1. Investing in glass storage containers: Glass containers are generally safer than plastic or fibre containers. When it comes to storing food, it’s always advisable to invest in the best quality containers to keep food healthy and nutritious for a longer time. The best thing is that you can heat and reheat glass containers over and over in ovens, without worrying about any chemical leaching into your food, and they’re more durable too. Hence, your containers won’t dye or smell like burnt plastic or food residue, even after long periods of use.

2. Keeping the appropriate food items in the fridge and not everything: You probably refrigerate things you shouldn’t. Likewise, you probably store some things outside, atop your kitchen counter or in your cabinets or in the pantry, that you shouldn’t. All your ground spices, syrups, jellies, jams, pickles, sauces, marinades, cooking oils, fats, ketchups, dips, water based pre-mixes etc. should be refrigerated, even if the label says not to. If you are adamant and still would like to store any of them outside, keep a tab on mould, separation or a rancid smell, to reject these containers immediately. You can store your bananas and other fruits in the fridge to slow down the ripening process and preserve the taste. 

3. Lining the shelves in your fridge with crisper drawers: Crisper drawers prolong the freshness of fresh produce. They have a different level of humidity compared to the rest of the fridge. Aside from being practical, they also add a tinge of personality to the shelves! 

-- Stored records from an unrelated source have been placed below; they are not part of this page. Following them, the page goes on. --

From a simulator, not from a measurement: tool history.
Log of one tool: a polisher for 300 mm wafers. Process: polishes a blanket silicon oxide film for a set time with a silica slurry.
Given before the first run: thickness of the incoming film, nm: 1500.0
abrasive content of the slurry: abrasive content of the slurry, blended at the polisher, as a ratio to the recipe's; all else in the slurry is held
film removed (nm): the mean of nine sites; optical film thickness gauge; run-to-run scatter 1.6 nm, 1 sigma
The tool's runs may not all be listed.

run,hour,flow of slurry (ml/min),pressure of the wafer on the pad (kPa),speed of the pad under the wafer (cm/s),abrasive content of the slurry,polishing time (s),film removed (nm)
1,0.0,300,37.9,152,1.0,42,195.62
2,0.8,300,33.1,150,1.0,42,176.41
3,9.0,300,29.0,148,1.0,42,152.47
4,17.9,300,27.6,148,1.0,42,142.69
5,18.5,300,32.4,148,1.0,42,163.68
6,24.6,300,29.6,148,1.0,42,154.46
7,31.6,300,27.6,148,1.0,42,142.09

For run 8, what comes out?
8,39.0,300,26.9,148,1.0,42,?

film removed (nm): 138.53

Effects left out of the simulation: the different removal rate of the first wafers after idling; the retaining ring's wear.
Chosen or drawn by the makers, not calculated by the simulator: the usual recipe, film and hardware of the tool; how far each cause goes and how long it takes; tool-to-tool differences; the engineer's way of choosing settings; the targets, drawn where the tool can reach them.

4. Preserving herbs in a freezer tray as ice cubes or frozen butter cubes: you can pour extra-virgin olive oil or melted unsalted butter over your herbs. Cover this up lightly with plastic wrap and freeze overnight. You can remove the frozen cubes and store them in freezer containers or small bags. Label each container or bag with the type of herb and oil to avoid confusion. Alternatively, you can freeze herbs in just water as herb and water cubes to preserve the freshness. The last option is to dry the herbs and powder them. 

5. Eating reasonably and deep freezing leftovers in a zip lock bag: Tired if running out of food? A simple quick-cooking technique is cooking extra food and freezing it for future meals. Or, simply prepare food ahead and freeze to enjoy at a later time. A super easy method of freezing foods, including liquids like gravies, soups and stews, is to freeze them in Borosilicate containers or freezer bags. 

6. Storing onions and garlics in stockings! If you have just picked the onions and garlics from your garden, cut off the stems/sprouts and let them dry. Now grab a pair of pantyhose or synthetic stockings and cut the legs separately. Stuff the legs with your roots and knot the top. Hang them up in your kitchen and watch your veggies last longer then ever before!

7. Hanging bananas: Bananas begin to ripen as soon as they’re picked from trees. The—ethylene gas begins to release from the stems causing the fruits to ripen. Hanging bananas from a hook makes the gas work slowly and also prevents bruises.

8. Keeping butter in a butter dish: Storing butter incorrectly can spoil it. For instance, exposure to air and light can attract moulds. So keep it in a covered butter dish or butter crock that will protect it from both air and light, at a steady temperature or atleast cool enough to hold its shape, preferably in the fridge.

9. Experimenting with recipes to use every part of vegetables/fruits/meat: To eat healthy and gain complete nutrition, eat every part of a vegetable. Try buying from a local farmer’s market. When it comes to fruits, try them raw first. In the case of herbs, thoroughly wash them in running water and use everything including leaves, stems and even the root for greater flavours. Some vegetables are more palatable when cooked well or roasted, then semi cooked or raw. Try munching new nuts and cooking new legumes and grains to hit the nutritional jackpot! 

10. Starting growing a vegetable garden

It’s never too late to jump into gardening! And nothing’s easier than growing your own vegetables in a pot! It is an incredibly rewarding hobby, so plan and grow your tastiest vegetables ever! You will be amazed by the sweet, juicy flavours and vibrant textures once the produce is ready! 

Hope you find the above tips handy! Happy cooking!